Citation : 2023 Latest Caselaw 8256 Ori
Judgement Date : 31 July, 2023

Orissa High Court
Chitta Ranjan Senapati vs State Of Odisha & Ors on 31 July, 2023
               IN THE HIGH COURT OF ORISSA AT CUTTACK

                              W.P.C.(OA) No.1139 of 2010

  In the matter of an application under Section 19 of the Administrative
  Tribunal's Act, 1985.
                               ..................

        Chitta Ranjan Senapati                       ....               Petitioner

                                                 -versus-

        State of Odisha & Ors.                       ....              Opposite Parties



       For Petitioner         :       M/s. P.K. Mishra (Advocate)
                                      K.L. Kar (Advocate)
                                      A. Gajendra (Advocate)

       For Opp. Parties :             Mr. S.K. Samal
                                      Addl. Govt. Advocate

PRESENT:

   THE HON'BLE JUSTICE BIRAJA PRASANNA SATAPATHY

   ---------------------------------------------------------------------------------------
        Date of Hearing: 31.07.2023 and Date of Judgment: 31.07.2023
   ---------------------------------------------------------------------------------------

   Biraja Prasanna Satapathy, J.

The Petitioner has filed the present writ petition challenging the order

of discharge so passed by the Opp. Party No. 4 vide order dtd.10.12.2007

under Annexure-8 and confirmation of the same by the appellate authority -

Opp. Party No. 3 vide order dtd.02.08.2010 under Annexure-13.

// 2 //

2. It is the case of the Petitioner that the Petitioner was appointed as a Sepoy

vide order under Annexure-1, where he joined on 06.05.2002. It is also

contended that after being so engaged as a Sepoy, the Petitioner undergo the

required training and completed the same successfully. But on the ground that

the Petitioner at the time of his appointment has not disclosed about his

involvement in Sahidnagar P.S. Case No. 292 dtd.16.08.2000, Opp. Party No.
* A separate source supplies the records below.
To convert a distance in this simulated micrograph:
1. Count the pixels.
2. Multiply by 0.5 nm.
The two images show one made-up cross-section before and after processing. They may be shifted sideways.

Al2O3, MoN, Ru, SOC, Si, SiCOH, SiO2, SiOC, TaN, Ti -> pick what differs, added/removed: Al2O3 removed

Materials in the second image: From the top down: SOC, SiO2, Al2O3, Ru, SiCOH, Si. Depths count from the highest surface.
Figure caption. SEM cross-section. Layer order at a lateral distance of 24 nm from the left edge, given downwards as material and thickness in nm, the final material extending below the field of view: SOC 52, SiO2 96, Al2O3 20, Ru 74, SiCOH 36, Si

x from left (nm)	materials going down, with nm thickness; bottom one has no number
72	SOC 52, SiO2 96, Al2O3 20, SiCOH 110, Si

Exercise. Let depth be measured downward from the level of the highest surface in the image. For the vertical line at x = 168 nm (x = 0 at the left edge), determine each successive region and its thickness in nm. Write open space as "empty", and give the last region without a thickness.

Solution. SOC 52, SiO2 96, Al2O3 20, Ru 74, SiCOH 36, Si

4 on coming to know about the involvement of the Petitioner in the said case,

initiated a proceeding against the Petitioner vide Memorandum

dtd.22.04.2006 under Annexure-2. It is contended that the Petitioner though

submitted his reply under Annexure-3, but basing on the report of the Enquiry

Officer the Petitioner was discharged from his service vide order

dtd.10.12.2007 under Annexure-8.

2.1. Challenging the order of discharge so passed under Annexure-8 the

Petitioner preferred an appeal before the Opp. Party No. 3 vide Annexure-9

dtd.03.04.2008. As in the meantime the Petitioner was exonerated from the

criminal proceeding vide Judgment dtd.30.07.2008 in S.T. Case No.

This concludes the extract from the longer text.